Lowell Libson & Jonny Yarker Ltd

  • Pen and ink and sepia wash
  • 4 × 8 ½ inches · 110 × 215 mm
  • Inscribed: ‘In Hey Perck’
    Framed

Collections

  • The Rev Dr Henry Wellesley (1794-1866);
  • Private Collection, 2008

Exhibitions

  • London, Lowell Libson & Jonny Yarker Ltd., The Spirit and Force of Art: Drawing in Britain 1600-1750, 2018, no.30 (one of four).

Literature

  • J. Yarker, ‘Four rediscovered seventeenth-century views of London parks by Michel van Overbeek’, The London Gardener or The Gardener’s Intelligencer, vol. 17, 2013, pp. 11-19

This exceptionally early drawing of Hyde Park was made shortly after the Restoration of the monarchy in 1660. It belongs to an important group of views of Britain made by the Dutch traveller and painter Michel van Overbeek. Other drawings from the group document his journey from Dover to London and in the environs the city. This lively sheet depicts a view of Hyde Park offering a rare glimpse of the Royal park shortly before the campaign of formal planting that would transform it from a Tudor hunting ground into a public pleasure garden.

Michel van Overbeek was a Dutch painter and picture dealer, the nephew of the topographical draughtsman Bonaventure van Overbeek. Overbeek senior was born and died in Amsterdam, but was most celebrated for his publication of Roman ruins, Les restes de l'ancienne Rome, which was completed in 1709. Dedicated to Queen Anne the book was, according to Arnold Houbraken, published posthumously by Michel van Overbeek.[1] Like his uncle, Michel seems to have travelled extensively in France and Italy and made what appears to be a brief stay in England from about 1663 until 1666. Both Christopher White and Celina Fox have concluded that he was in London by 1663 as a distant view from Greenwich (Royal collection, Windsor Castle) shows the tower of Old St Paul’s covered with scaffolding which was in place from August 1663 until the church was destroyed by fire on 4 September 1666.

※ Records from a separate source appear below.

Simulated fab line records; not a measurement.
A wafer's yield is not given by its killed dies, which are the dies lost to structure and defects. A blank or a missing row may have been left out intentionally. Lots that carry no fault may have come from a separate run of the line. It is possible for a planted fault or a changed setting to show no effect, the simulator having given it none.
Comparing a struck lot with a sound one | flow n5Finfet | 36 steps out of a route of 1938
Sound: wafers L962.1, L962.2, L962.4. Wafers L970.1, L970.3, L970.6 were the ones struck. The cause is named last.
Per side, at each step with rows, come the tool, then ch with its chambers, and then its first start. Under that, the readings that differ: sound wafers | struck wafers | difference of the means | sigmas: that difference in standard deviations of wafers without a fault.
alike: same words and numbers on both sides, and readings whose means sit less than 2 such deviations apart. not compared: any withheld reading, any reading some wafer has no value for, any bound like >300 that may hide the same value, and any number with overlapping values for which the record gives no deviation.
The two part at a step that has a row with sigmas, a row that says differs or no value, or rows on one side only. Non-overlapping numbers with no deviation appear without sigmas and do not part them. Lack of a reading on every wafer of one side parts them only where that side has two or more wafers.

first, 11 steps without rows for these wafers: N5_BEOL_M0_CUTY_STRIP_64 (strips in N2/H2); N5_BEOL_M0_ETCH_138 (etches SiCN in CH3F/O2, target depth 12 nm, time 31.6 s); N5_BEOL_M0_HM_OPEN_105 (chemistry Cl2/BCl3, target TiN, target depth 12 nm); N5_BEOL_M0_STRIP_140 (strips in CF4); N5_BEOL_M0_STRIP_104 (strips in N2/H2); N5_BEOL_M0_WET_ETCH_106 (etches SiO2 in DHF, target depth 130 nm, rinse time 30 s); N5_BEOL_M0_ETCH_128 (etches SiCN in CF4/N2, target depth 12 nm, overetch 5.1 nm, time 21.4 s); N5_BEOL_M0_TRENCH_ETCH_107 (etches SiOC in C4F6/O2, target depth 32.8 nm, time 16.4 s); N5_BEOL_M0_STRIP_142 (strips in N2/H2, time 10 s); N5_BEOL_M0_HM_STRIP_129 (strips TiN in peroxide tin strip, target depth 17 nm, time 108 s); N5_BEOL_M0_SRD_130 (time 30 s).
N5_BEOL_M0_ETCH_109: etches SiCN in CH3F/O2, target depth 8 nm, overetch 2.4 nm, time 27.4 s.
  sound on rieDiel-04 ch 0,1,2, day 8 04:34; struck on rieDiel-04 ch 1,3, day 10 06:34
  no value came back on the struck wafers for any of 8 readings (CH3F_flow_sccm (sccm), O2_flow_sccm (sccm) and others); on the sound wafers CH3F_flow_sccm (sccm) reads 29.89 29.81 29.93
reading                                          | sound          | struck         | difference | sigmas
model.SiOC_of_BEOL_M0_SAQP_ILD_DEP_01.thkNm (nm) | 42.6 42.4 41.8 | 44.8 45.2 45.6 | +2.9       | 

The work from Overbeek’s English tour accords with the contemporary convention of topographical travel views, such as those prepared by the Bohemian etcher, Wenceslaus Hollar in the 1640s.[2] The oblong, ink drawings are all the same size and probably come from a single sketchbook, they are all prominently titled, suggesting Overbeek had some kind of publication in mind. It would seem, from the internal evidence of the extant British drawings that he landed at Dover, probably from France, and travelled up to London. Amongst the five English views by Overbeek in The Fitzwilliam Museum, Cambridge, is a drawing of Dover Castle as well as a view on the Medway. Once in London, he completed several conventional views of the city and its environs, including a fine drawing of the Palace of Westminster from the Thames now in the British Museum, a prospect entitled ‘About Grinwiche’ (Fitzwilliam Museum) and two further views of Westminster (Westminster Public Library). Overbeek seems to have traveled to St Albans, a view of which survives in the British Library, as well as a view of Kingston showing the Copper-mills at Kingston (Yale Center for British Art, New Haven). The largest concentration of studies seem to have been of London’s parks.

Overbeek’s focus on the parks to the west of London perhaps reflects the reorientation in the life of the nation following the Commonwealth, away from Parliament and the City, back to the King, aristocracy and court, who were based at St James’s Palace. Recreation became a conspicuous element of metropolitan life, and London’s parks were used not only for relaxation but, as documents such as the diary of Samuel Pepys reveal, forums for political lobbying and intrigue.

Hyde Park had been acquired by Henry VIII in 1536 from the monks of Westminster Abbey; in Overbeek’s views, the inclusion of herds of deer suggest its initial use as a hunting ground. At the Restoration, it reverted to the Crown and rapidly became a fashionable public space on the western limit of London. In March 1668 Pepys noted: ‘to Hyde Park, the first time we were there this year, or ever in our own coach, where with mighty pride rode up and down, and many coaches there.’[3] In one of the drawings, which shows an extensive landscape looking north from the park, a coach can be seen followed by several fashionably dressed riders.

References

  1. See K. Jonckheere, The Auction of King William’s Paintings 1713: Elite International Art Trade at the End of the Dutch Golden Age, Amsterdam, 2008, p.54-5. 
  2. For Hollar’s illustrations to Thomas Howard, Earl of Arundel’s tour of 1636, see A. Griffiths and G.Kesnerová, Wenceslaus Hollar Prints and Drawings, exh. cat., London (British Museum), 1983, p.21.
  3. Samuel Pepys, 18 March, 1669. ed. R. Latham, The Shorter Pepys, Berkeley, 1985, p.999.